Pétur Gunnarsson

“The relationship between authors and their previous works is perhaps best compared to our relationship with dreams. They just disappear into another dimension.”

“The relationship between authors and their previous works is perhaps best compared to our relationship with dreams. They just disappear into another dimension,” says the author Pétur Gunnarsson, who has two books coming out in Germany this year.

  • Pétur Gunnarsson - forsíða

Pétur Gunnarsson

Pétur Gunnarsson's debut novel, Dot Dot Comma Dash, (orig. Punktur, punktur, komma, strik) was exceedingly well-received by readers and critics alike on its publication in 1976. A year later, it was added to the reading lists of many Icelandic schools, and from there quickly whisked into the canon of Icelandic literature. The book introduced the young boy Andri Haraldsson to Icelandic readers, who avidly followed the young protagonist's coming of age in postwar Iceland – a journey that would eventually span four books.

The Andri novels introduced a new voice into Icelandic literature – the voice of young Icelanders growing up in the city – or “on the gravel,” to use the Icelandic metonymic term – with urban life as their central experience. The book's supple and evocative prose, in turn, was particularly well-suited to describing to the new kind of reality postwar Icelanders found themselves in.

“...something significant, even wondrous...”

Punktur, punkturThis year, thirty-five years after the books publication in Iceland, Weidle Verlag published Dot Dot Comma Dash in a translation by Benedikt Grabinski. We decided to have a few words with the author on this occasion. The first thing we want to know is: how does he feel about the book after all these years?

The relationship between authors and their previous works is perhaps best compared to our relationship with dreams,” he replies. “They just disappear into some other dimension. Rather like the dreams that were so real while they lasted, but evaporated as soon as we put on our socks. That's my perspective on Dot Dot Comma Dash. I approach it like any other reader.”

The book became the first well-known example of Pétur's ability to imbue mundane, everyday experiences with cosmic significance. In an essay collection published on the occasion of Pétur's sixtieth birthday, the poet Sigurður Pálsson summed up what he believed was one of the strongest characteristics of Pétur's writings and thought: “His insight is based on a dialectic coalescence of panoramas and close-ups, in a good sense – extreme wide-angle and extreme close-up. For instance, the Earth as viewed from space, versus a candy wrapper.”

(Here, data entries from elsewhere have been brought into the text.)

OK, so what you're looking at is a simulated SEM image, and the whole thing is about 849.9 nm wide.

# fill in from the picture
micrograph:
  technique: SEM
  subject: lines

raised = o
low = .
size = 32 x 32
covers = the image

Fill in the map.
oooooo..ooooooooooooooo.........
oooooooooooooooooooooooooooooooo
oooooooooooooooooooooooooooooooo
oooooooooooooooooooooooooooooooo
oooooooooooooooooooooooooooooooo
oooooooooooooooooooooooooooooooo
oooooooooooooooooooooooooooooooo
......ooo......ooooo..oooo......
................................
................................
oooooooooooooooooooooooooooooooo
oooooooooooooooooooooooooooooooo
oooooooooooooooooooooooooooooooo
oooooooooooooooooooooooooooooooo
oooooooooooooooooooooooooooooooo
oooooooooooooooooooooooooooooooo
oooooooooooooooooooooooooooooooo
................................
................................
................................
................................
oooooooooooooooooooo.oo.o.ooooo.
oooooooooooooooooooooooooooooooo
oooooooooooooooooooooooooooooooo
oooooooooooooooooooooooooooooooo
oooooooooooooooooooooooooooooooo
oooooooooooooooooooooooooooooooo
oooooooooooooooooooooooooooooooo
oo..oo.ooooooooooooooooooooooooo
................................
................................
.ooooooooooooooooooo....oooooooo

In Pocket Book (orig. Vasabók), a journal-like collection of ruminations published in 1989, Pétur wondered if the habit of recording everyday experiences could make us more aware of the significance of the surrounding world. Today, with the omnipresence of social media and other such tools, the everyday has probably never been more extensively recorded. We couldn't resist asking Pétur what he made of all this.

I always felt that I was experiencing something significant, even wondrous, something in the midst of happening that I wanted to mediate,” Pétur says of the idea behind Pocket Book. “But why dress it up as a novel, necessarily? Why not deliver it as it was, straight from the horse's mouth? Blogging, on the other hand – although I'm not very knowledgable about it, I feel it often lacks this sense of wonder. Maybe it's too everyday?”

“To me, Reykjavík is first and foremost a product of literature”

Mein ReykjavíkAs mentioned above, the city is central to Pétur's first novels. Not the city as merely something to compare unfavourably to the countryside, but as a starting-point in itself – a natural centre for the stories he tells. It is therefore fitting that, alongside Dot Dot Comma Dash, another book of his is also being published in Germany, one that dwells more specifically with the city. In Mein Reykjavík, Pétur guides German readers through the streets of Reykjavík, and at the same time, through the city's history, culture and literature.

I was asked to write a “personal book” about Reykjavík,” he says. “Reykjavík as I saw it. To me, Reykjavík is first and foremost a product of literature. It was created in the poems of Tómas Guðmundsson, the poems and prose of Steinn Steinarr, Þórbergur Þórðarson's Savant(orig. Ofvitinn), the short stories of Ásta Sigurðardóttir, the poetry of Dagur Sigurðarson, and so on, all the way up until the authors of today. You see, piling down houses isn't enough. The mental impression is what ultimately matters.”

“Like a miner striking a vein...”

Pétur has never been hesitant to explore new paths in his works. In 2000 he published The Picture of the World (orig. Myndin af heiminum), the first installment in his Novel of Iceland (Skáldsaga um Ísland), an ambitious cycle that now counts three books. They are unusualin that the protagonist is not a human being at all, but Iceland itself. The country's history, origins and evolution are at the story's centre. At the same time, Iceland's relationship with the outside world is explored and underlined, in a style that habitually mixes the mundane and the broadly historical.

“Today's cosmology revolves around two opposite poles – the very large (the theory of relativity) and the very small (quantum theory),” Pétur explains. “Both theories work perfectly well on their own, yet they seem mutually exclusive. The great task at hand is to find a “theory of everything” that encompasses both. Without wanting to compare my own work to something so momentous, I allow myself to hint at the parallels. In any case, cosmology has been my favourite reading material for a long time.”

In the last few years, Pétur has published two biographical works on the Icelandic author Þórbergur Þórðarson. The works have been hailed as invaluable in understanding the life and work of Þórbergur – one of the most beloved, and certainly one of the strangest, authors in Icelandic literature. Now, however, Pétur has a new novel in the works, of which guests of the recent Reykjavík International Literary Festival caught a preview. In conclusion, we asked him: What is it that spurs the writing on?

“A beginning author is fixated on the material: finding something wonderful enough to write about, and the rest should then come easily. But after keeping at it for a long time, the author becomes like a miner striking a vein. The material comes rushing in, and the issue is how to find time, tranquility and a framework to do it justice. I'll be lucky if I live long enough to work my way through everything that is on my mind.”